Did he have standing?
One judge said yes, and it was appealed. The Appellate Division said no--but it was split 3-2. I'll have to read the opinions tomorrow--I'm terribly tired.
[EDIT]
After skimming the case, Langam v. St. Vincent's Hosp. of New York, 2005 WL 2542658 (N.Y.A.D. Oct. 10, 2005), here is the gist of the argument, since I know no one else is going to read it.
Majority:
The court sticks to strict statutory interpretation of the word "spouse," and dodges all equal protection issues by citing a 1971 Minnesota case, Baker v. Nelson, 291 Minn. 310 (1971), and dicta in Lawrence v. Texas. The Minnesota case says that (1) same-sex marriage is not supported by Minnesota statutes; (2) denying same-sex marriage does not offend due process; and (3) denying same-sex marriage does not offend equal protection. From Lawrence, the court specifically quotes O'Connor's concurrence, which states "... other reasons exist to promote the institution of marriage beyond mere moral disapproval of an excluded group" (Lawrence, at 585).
The court also cites its own Matter of Cooper, 187 A.D.2d 128 (NYAD 1993), which says that "purported [homosexual] marriages do not give rise to any rights ... pursuant to ... EPTL 5.1-1 [and that] [n]o constitutional rights have been abrogated or violated in so holding."
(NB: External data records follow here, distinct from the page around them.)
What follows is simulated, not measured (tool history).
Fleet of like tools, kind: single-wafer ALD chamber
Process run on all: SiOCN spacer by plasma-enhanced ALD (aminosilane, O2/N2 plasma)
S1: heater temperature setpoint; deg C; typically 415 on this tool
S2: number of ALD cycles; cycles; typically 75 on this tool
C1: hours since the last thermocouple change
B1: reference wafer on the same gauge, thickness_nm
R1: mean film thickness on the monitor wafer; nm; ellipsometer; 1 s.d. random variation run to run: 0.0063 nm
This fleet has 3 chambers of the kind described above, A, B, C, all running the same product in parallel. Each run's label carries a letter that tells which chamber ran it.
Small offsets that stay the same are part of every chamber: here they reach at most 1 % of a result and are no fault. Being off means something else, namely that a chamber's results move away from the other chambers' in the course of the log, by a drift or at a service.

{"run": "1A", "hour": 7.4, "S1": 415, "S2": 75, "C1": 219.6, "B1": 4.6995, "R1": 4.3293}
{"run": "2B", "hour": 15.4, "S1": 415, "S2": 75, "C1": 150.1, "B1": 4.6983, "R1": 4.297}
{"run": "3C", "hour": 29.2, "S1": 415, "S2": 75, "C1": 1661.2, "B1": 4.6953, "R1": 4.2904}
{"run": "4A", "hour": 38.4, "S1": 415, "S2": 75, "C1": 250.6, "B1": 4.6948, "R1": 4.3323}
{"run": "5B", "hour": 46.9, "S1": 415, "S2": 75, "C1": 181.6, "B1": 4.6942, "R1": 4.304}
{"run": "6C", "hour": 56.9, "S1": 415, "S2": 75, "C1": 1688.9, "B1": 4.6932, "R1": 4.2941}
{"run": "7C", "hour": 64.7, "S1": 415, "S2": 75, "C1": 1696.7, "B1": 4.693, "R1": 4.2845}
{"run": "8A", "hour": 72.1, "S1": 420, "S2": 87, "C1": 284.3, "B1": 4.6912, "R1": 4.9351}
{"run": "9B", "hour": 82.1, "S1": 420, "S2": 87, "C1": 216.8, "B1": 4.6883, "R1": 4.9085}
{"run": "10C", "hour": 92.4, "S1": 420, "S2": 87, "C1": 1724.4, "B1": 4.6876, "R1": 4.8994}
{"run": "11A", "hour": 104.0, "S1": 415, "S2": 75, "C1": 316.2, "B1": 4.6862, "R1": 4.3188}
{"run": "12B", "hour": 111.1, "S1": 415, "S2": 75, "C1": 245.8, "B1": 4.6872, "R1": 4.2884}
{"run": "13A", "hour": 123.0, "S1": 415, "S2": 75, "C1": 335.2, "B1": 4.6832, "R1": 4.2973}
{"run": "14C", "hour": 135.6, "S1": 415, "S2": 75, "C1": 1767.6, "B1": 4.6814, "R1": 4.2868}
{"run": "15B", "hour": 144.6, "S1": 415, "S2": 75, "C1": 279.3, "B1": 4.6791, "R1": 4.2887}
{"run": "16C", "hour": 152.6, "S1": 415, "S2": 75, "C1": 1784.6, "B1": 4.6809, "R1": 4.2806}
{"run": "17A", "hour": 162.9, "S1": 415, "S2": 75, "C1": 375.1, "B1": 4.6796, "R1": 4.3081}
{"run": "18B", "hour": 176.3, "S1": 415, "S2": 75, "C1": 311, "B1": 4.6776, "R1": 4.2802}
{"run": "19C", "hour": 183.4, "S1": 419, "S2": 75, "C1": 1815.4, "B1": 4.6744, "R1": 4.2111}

And finally, the court says that Vermont itself did not intend to equate civil unions with marriage, and that the decedent failed to even indicate he was married: he knew it wasn't a marriage. It then punts to the legislature, by saying "any contrary decision" to recognize this union as sufficient for spousal standing "would constitute a usurpation of powers expressly reserved by our Constitution to the Legislature." Reversed.
Dissent.
Judge Fisher says this case is not about "marriage." It is about what qualifies as a distributee under EPTL 5.1-1. And he goes through three or four arguments that he does not find convincing.
What he does find convincing, however, is the EP attack. Instead of brushing it aside to a Minnesota case (which was decided long before civil unions even existed), he states that no one is claiming this civil union is a marriage. The claim is that similarly situated individuals are being treated differently, and that there is no rational basis for this difference (textbook EP reasoning).
The similarly situated individuals are the married people and the civilly unioned folks. Both owe to one another a "legal[ly] enforceable obligation of mutual support," and therefore the death of one spouse causes economic injury to the other because "it results in the loss of an expectancy of future support created and guaranteed by law."
He then moves on to deciding whether there is a rational relationship between the state's interest in promoting marriage (stable families, tradition, etc.) and its refusal to allow standing for someone who has been deprived of guaranteed economic support through wrongful death. He points to two Supreme Court cases (not Minnesota cases): Levy v. Johnson, 391 US 68; and Glona v. American Guar. & Liab. Ins. Co., 391 US 73. Both cases were the birthplace of intermediate scrutiny for laws involving legitimacy (link to lii discussion), and both say that illegitimate children have as much standing in wrongful death cases as legitimate children: the state's interest in promoting legitimacy has no bearing on its interest in compensating victims for a tortfeasor's misdeeds.
He sees the same EP problem here. Promoting traditional families has no rational relationship to wrongful death standing.
[EDIT2]
Me.
What I think folks will say is "of course it has a rational relationship!" The link is that we don't want to create legal structures that encourage people to form same-sex relationships. We want the ease and pleasantry of married life to be relegated to those who follow our plan: man-woman marriage.
My second thought involves whether intermediate scrutiny is appropriate for gay rights cases. I don't know. Ideally, I want laws that discriminate on the basis of the respective genders of the parties (1) to be subjected to rational basis review, and (2) to fail.